Drugged, Scammed by Beautiful Women: Weatherman Tells His Story

Man explains his unwitting entanglement with alleged Eastern European gangsters.

ByABC News
March 26, 2012, 3:45 PM

June 1, 2012 — -- John Bolaris was a TV weather forecaster in Philadelphia, but even he could not predict the intentions of two comely women that approached him at a luxury hotel bar in Miami.

He woke up two days after the encounter with little memory and even less money -- allegedly drugged twice on consecutive nights and charged more than $43,000 on his credit card.

Bolaris had become another mark in a scheme run by an alleged Eastern European crime ring.

Hours of FBI surveillance videos and photos obtained by ABC News show how the group of so-called bar girls, known as "b-girls," lived and operated in South Beach -- targeting wealthy male tourists and bilking them of thousands of dollars.

Watch the full updated story on "20/20: Cat and Mouse" FRIDAY at 10 ET

"They came across very cutesy, and very sincere, and very nice, like the girls next door," Bolaris recalled of his alleged scammers in an interview with "20/20." "This wasn't a hooker-type thing."

The FBI said Bolaris was one of 88 men preyed on by a crime ring that illegally brought in attractive women from eastern Europe and used them to lure men from Miami hotspots like the Hotel Delano, Clevelander and Fontainebleau to shady clubs nearby where the girls plied their alleged victims with liquor, forged their signatures and charged them "exorbitant prices" for alcohol.

PHOTOS: The Alluring Women of an Eastern European Crime Ring

Bolaris' stranger-than-fiction story began when he vacationed in Miami in March 2010. Bolaris, age 52 at the time of the incident, said he was having a drink at a South Beach bar when he was approached by two women with Russian-sounding accents.

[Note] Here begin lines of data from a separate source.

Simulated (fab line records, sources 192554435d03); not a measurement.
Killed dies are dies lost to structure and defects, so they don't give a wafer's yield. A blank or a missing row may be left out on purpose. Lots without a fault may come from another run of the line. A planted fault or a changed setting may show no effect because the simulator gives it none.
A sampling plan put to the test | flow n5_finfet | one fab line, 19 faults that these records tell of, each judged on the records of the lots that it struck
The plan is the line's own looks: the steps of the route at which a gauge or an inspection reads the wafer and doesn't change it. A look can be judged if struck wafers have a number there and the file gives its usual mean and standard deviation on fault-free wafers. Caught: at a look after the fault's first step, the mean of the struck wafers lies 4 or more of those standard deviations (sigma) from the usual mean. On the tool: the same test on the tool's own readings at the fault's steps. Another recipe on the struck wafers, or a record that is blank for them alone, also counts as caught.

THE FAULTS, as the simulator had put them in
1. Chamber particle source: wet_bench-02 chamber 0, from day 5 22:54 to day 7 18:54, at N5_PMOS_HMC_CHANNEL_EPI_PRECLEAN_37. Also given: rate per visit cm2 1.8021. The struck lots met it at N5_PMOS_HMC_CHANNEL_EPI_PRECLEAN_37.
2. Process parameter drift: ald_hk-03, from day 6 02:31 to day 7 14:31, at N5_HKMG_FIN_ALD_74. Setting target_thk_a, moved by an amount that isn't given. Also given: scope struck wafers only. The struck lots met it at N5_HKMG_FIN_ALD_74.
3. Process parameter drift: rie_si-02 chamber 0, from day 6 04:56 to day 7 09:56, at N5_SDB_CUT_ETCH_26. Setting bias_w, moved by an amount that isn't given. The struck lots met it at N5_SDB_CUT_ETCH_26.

"They come over and they said, 'Do you want to do a shot?' And I go, 'No I don't want to do a shot,'" he told "20/20."

But the women persisted.

"One comes behind me, she rubs my shoulders, pulls back my head and says, 'Come on, do a shot.' And I said, 'All right, I'll do a shot.'"

After a few drinks, Bolaris and the women piled into a taxi heading to another bar. On the way, Bolaris said, the women asked if he wouldn't mind stopping to see a painting a friend was selling for charity. Bolaris said yes, but then the weatherman's memory becomes cloudy.

"I remember standing up ... signing something, vaguely," he recalled. "Next thing I know, I'm in a cab with a big painting [of a woman's head]."

Bolaris said he did not regain full consciousness until the next morning, when he awoke in his own hotel suite.

"I had red wine on my shirt, fully clothed," he said. "Now I'm thinking: Something happened, but what?"

Then, to his surprise, he received a call from the b-girls offering to return his sunglasses that they had inadvertently taken.

"How bad can they be?" he thought at the time, he told "20/20."

Bolaris himself wanted to return the painting and agreed to meet up with the girls again that evening. According to Bolaris, they met him at the hotel and took a cab together to return the piece of art. On the way, the girls disembarked at an unmarked storefront and "whistle[d]" at him to join them inside.

"And next thing I know, I'm passed out," said Bolaris.

He woke up on March 30 feeling "very sick" and "extremely worried" because he had no recollection of the previous night.

Instead of hearing from the girls again, Bolaris received a call from his credit card company, American Express, detailing charges of $43,712.25, including a $2,480 charge for the painting.